Thursday, August 13, 2020

Defensive Coding: KISS

Nothing gets programmers into more hot water more than the ‘keep it simple, stupid’ (KISS) principle.


There are 2 important ways it causes grief. 


The first is when programmers assume it applies directly to them. They want to keep their work simple, so they want to keep their code simple.


The failure here is that there is always some ‘intrinsic’ complexity that is totally unavoidable as a byproduct of our physical universe and its history. If a programmer ignores some of that complexity and makes their code super simple, the complexity hasn’t gone away, it has just moved elsewhere. More often than not, it has gone directly to the users. 


So, now the code is simple, but using it has become significantly more complicated than necessary. A super simple feature either doesn’t do much or it is horrifically hard for users to get real things accomplished. Either way, its value is limited.


If you want to keep users interested in using a system, then the code in it has to really solve their problems and it has to keep it simple for them. KISS applies to the solution, not to the way it was built. That is not simple code to write since it means ensuring that the users don’t need to lean on any outside resources. The system needs to know anything and everything about the problem, to keep it all up-to-date, and to never forget stuff, which is, of course, large and very complicated. 


KISS can be applied to a specific sub-component of the mechanics, but it only works if you are avoiding some explicit overcomplication. That is, if you are thinking about adding stuff that will definitely never get used, then you can remove that. However, if it might get used someday, then by removing it, you are actually setting up a new problem. Maybe a small one, but it also could be a huge one in a short time from now.


The other way programmers get into trouble with KISS is that they assume that if they have to build a series of components, that making each one of them simple will help simplify the whole thing. The opposite is often true.

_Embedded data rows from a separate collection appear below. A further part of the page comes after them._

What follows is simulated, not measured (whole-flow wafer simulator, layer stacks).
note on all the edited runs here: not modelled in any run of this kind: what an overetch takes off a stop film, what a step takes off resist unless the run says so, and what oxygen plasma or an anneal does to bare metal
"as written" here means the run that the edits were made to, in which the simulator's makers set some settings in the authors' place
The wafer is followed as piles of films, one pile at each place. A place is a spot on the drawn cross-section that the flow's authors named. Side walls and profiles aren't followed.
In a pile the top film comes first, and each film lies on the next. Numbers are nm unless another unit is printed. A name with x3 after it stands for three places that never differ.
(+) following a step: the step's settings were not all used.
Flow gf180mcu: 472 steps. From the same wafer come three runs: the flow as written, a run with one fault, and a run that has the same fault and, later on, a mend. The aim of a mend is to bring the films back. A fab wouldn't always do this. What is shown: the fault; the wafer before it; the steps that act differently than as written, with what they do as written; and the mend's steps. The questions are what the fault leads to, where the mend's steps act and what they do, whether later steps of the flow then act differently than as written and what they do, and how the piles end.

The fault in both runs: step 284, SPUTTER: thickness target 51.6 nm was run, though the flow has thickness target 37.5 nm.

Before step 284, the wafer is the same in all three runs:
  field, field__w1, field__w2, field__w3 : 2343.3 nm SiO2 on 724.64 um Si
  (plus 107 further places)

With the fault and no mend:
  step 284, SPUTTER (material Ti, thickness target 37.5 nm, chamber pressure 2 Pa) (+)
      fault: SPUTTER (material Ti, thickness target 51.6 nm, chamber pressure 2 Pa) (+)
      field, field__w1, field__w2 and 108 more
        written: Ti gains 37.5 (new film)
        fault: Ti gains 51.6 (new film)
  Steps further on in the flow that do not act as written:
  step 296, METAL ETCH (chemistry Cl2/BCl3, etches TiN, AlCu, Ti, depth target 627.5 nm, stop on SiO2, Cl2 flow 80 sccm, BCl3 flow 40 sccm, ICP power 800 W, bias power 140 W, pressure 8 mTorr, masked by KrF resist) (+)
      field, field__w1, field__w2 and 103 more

Simplifications, almost by definition are things that are not there. Gaps in what could have been. Those things might have been necessary or they could have been completely extra, but they are still absent. Collecting together a bunch of non-related things all together in the same place is another way to describe disorganization, and oddly, collecting together a bunch of missing things, related or not, is almost the same. 


The growing absence of stuff is a form of complexity and if not handled explicitly it will get more complex. So, a small piece missing from one area can be worked around fairly easily, but when there are dozens of things missing all over, the workarounds are harder and more complex. Just remembering what isn’t there becomes a huge burden. So, if there are lots of things that are missing, their combined effect will be multiplicative, not additive, if they are not 100% independent (which they usually aren’t). Simple is not a cumulative property, complexity is. 


“Everything should be made as simple as possible, but no simpler.” -- Albert Einstein


The key part of this quote is that while you can overcomplicate things, you can also do the opposite and oversimplify them, which is bad too. When KISS is misapplied or taken to an extreme not only does it craft a system that users hate, but it will also slowly degrade into a horrific ball of complexity that at some point becomes unfixable. 


It’s always a shock to the programmers, particularly if they have been diligent about trying to simplify everything when it suddenly kicks back up and becomes the problem itself.


Stuff that is missing or not included is always going to be a big problem if you find out later that you need it. It’s that old ‘a stitch in time save nine’ saying. Filling the code with a lot of extra stuff that isn’t used ain’t great, but then it is a little better than waking up one day and realizing that what you didn’t do earlier -- when you had the chance -- is now going to derail everything.


Don’t overcomplicate things, but don’t use that as an excuse to swing way out to the opposite extreme, either.